The major advantage I can see is fast 'edge triggered' adjacency formation.  This is one of the selling points of DLEP for Layer 3, so why not expose Layer 4+ triggers as well.  Given I work for a company whose vehicles move at some speed, being able to form an adjacency between peer services fast is helpful.  If I have a transmission window of 1 minute max, I don't want to spend the first 30 seconds Hello'ing with every protocol that might want to find a peer over the possibly restricted/flakey link. 

> 
> I can see the point of IP address propagation, especially on radios without
> multicast support. Without the unicast IP of the other side you cannot reach
> it.
> 
> But for supporting services putting it into DLEP is no advantage at all... you
> could easily just let the routers exchange the information directly.

I'm not suggesting moving/wrapping the service protocol in DLEP, just the knowledge that it's even worth trying to begin it.

> 
> > If, as you say, "Even if the only service announced is mDNS, and mDNS
> > is then used..." - why not *assume* that mDNS is present, and go for it?

Haha... you know the answer as well as I do.  Someone will say they don't use mDNS, they use what they consider better.  I couldn't be so bold as to suggest mDNS as a one size fits all solution.  This is the IETF!

> >
> > I've gone back & forth over the notion of service announcements. I
> > think we're going to get significant pushback from the IETF that there
> > are already multiple protocols for service announcement, and we're
> > just re-inventing the wheel for the 47th time.
> 
> That too.
>

I quite agree... I'm expecting legitimate push-back, I just feel there is a missing piece here.  This is why my first pass was simply to announce tuples of [service, address, port] and not much else.  It should be enough to bootstrap whatever service you're running.  Actually what's described in DSA is very close to DNS SRV records, hence the text form.

One reason why core DLEP is not quite good enough might be that a remote router might only be running a given service (say NTP) bound to a loopback interface.  The DLEP Dest_Up may include the loopback address as part of the IP address data items in the message, but any potential peer is going to have to probe every reported address until it finds the one that works, if any.
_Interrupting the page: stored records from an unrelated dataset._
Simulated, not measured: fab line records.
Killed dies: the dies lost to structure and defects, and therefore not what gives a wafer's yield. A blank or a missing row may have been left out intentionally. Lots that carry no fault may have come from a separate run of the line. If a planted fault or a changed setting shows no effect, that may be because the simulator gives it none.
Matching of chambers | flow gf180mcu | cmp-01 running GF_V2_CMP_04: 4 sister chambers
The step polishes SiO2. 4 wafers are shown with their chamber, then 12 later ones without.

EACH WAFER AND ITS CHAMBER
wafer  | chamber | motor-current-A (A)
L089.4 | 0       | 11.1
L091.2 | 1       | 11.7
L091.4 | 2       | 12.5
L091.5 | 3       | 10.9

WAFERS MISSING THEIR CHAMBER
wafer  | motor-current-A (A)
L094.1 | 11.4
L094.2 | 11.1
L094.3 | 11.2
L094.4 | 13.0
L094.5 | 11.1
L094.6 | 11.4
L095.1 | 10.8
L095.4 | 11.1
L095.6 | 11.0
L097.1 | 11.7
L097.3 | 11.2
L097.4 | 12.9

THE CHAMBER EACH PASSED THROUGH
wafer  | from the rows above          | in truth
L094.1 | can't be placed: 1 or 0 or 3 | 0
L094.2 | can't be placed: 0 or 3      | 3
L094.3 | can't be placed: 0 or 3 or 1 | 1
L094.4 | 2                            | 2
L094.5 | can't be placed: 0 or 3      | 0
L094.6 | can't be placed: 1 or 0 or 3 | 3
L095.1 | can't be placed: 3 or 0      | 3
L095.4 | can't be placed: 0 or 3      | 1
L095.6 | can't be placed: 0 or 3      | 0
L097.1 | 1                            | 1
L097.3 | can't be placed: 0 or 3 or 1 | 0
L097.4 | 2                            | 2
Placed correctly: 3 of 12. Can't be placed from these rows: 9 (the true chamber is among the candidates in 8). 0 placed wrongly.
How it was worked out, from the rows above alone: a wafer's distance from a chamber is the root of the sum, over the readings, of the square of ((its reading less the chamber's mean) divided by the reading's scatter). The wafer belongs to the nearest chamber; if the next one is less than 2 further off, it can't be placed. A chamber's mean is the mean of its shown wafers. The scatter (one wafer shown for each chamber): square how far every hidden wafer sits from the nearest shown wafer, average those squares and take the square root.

I keep picking NTP as the example service as it is an a-priori configured protocol (unless there is an exciting NTP peer discovery protocol I don't know about).  For services that have a discovery protocol (e.g. OLSRv2), DSA is overkill, for static I feel it's less clear cut.

Where additional config data beyond [service,address,port] might be useful is for something like BGP AS number, but the counter-argument could be that you only need to advertise 1 tuple: [NETCONF,addr]  ;-)

I think any later revision will have to be liberally sprinkled with text that warns that this extension is only for bootstrapping, not for protocol parameter negotiation.

> > Having said that, I'm interested in being able to transmit *some*
> > additional information at Destination Up. For example, consider a
> > military deployment (I only use it because I've seen this implemented,
> > and can articulate the problem). There are some vehicles that are
> > equipped with LoS mesh radios; and there are also a few equipped with
> > the mesh radios and a satellite terminal/dish for reach back. I'd like
> > some way for one of the satellite-equipped "reach back guys" to be
> > able to communicate via DLEP on the LoS mesh radio that "I have
> > reach-back capability". To me, this information would fold into things like
> selection of a "Designated Router"
> > for OSPF, or an MPR for OLSR. This is something of a "capabilities"
> > TLV, where a "capability" (e.g., the reach back) is not necessarily a
> > part of the radio being used. Another "capability" would be to somehow
> > announce "I'm plugged into a reliable, 24/7 power source, so battery
> > consumption isn't a problem". In both of these cases, they enhance the
> > node's ability and willingness to act as a traffic relay.

I share your use-cases, but I think you're in danger of conflating local radio capability (what Henning was desiring) and remote router capability, but that's not to say I don't like the idea of both, I'm just trying to keep the scope manageable.

> 
> Capability might also include "need unicast traffic for datarate selection".

That's a good capability, but I consider that more local not remote.  I think "You need to use the link before the CDR goes above 0" is something the local modem should know.

Let's keep the conversation going, I think there is some value in here somewhere!